Klezmer music is by its nature a joyous high energy form of music, but what do you get when you add in Mediterranean melodies, Romanian surf tunes, covers of cop show theme songs, and a funk groove? You get Boston-based band Klezperanto. They’re set to play Hawks & Reed Performing Arts Center in Greenfield on Sunday, July 1 at 7:30 p.m.
Virtuoso clarinetist Ilene Stahl, who founded the group in 1998 with accordionist Evan Harlan, spoke with Valley Advocate staff writer Chris Goudreau about the band’s eclectic mix of influences, the upcoming show at Hawks & Reed, and the band’s passion for traditional Yiddish music.
Chris Goudreau: First off, what I found really interesting about your band with Mediterranean and surf. How did you blend those influences together?
Ilene Stahl: We all like different kinds of music and even musicians who are known for playing only one kind of music have musical interests. The more kinds of music you’re interested in, the richer your life is. And though I have been playing traditional klezmer music for many years, I really wanted to play other kinds of music. But I’m a clarinet player and some of the kinds of music that I wanted to play didn’t include clarinets, like traditional cumbias from the golden age of big band dance era in Columbia which was in the 1950s and 1960s. And some of the music that I’m interested in, which is the musical of my childhood, which is 1970s TV themes, in particular the TV detective themes, does not generally include clarinet. And so, I formed this band with some of my colleagues in Boston, all of whom know each other as current members of Klezmer Conservatory Band or as former or adjunct members of that band. When we get together as Klezperanto, we get together to playing anything but traditional klezmer music.
Chris: What’s a typical band practice like?
Ilene: Typically we get together to rehearse for particular shows. We try to bring some new stuff to every show. Now, this show that’s coming up at Hawks & Reed is special. Doors open at 6:30 p.m. and music starts at 7:30 p.m. And at 6:30 p.m., for ticket holders 21 and over there’s going to be a free slivovitz tasting sponsored by Beaver Pond Distillery. Slivovitz is the moonshine of my ancestors. It’s a clear fruit brands, high proof, it’s made of plums. It usually comes for Eastern Europe, but I was delighted to find that there is a local small batch distillery in Petersham, Massachusetts whose making the product here locally … For this particular show, we’re adding love songs to liquor to the mix.
Chris: I know klezmer music is traditionally high energy. Do you amplify that at live shows?
Ilene: Our live shows are very high energy. Yes, traditional klezmer music has a certain kind of high energy. It is the secular party of music for wild wedding celebrations. And yes, we stir that up by adding lots of funky grooves and ratcheting up some tempos. So, people really go wild at live shows. This will be our third appearance at the venue and every show we’ve played there has been sold out and standing room only.

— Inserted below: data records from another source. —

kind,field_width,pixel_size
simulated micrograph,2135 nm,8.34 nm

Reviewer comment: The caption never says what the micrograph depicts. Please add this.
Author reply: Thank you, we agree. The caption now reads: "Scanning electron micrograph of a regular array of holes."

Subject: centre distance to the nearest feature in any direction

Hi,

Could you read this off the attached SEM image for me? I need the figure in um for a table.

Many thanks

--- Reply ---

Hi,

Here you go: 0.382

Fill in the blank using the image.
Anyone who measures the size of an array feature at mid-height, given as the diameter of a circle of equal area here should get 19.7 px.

Chris: What’s some of the best reactions that you’ve gotten from people after shows?
Ilene: Well, I am always really happy for people who come because their interested in klezmer music. Those people are generous and loyal fans who know me from my decades of work with the Klezmer Conservatory Band, which includes many recordings and television performances with Itzhak Perlman and all that stuff. I am ecstatic when people who know nothing about klezmer music and didn’t come for that … I just want people to be excited about the music. And I am happy when someone says, ‘I’ve never heard anything like that, but that’s the best show I’ve ever seen.’ And we hear that, I’m happy to say, a lot.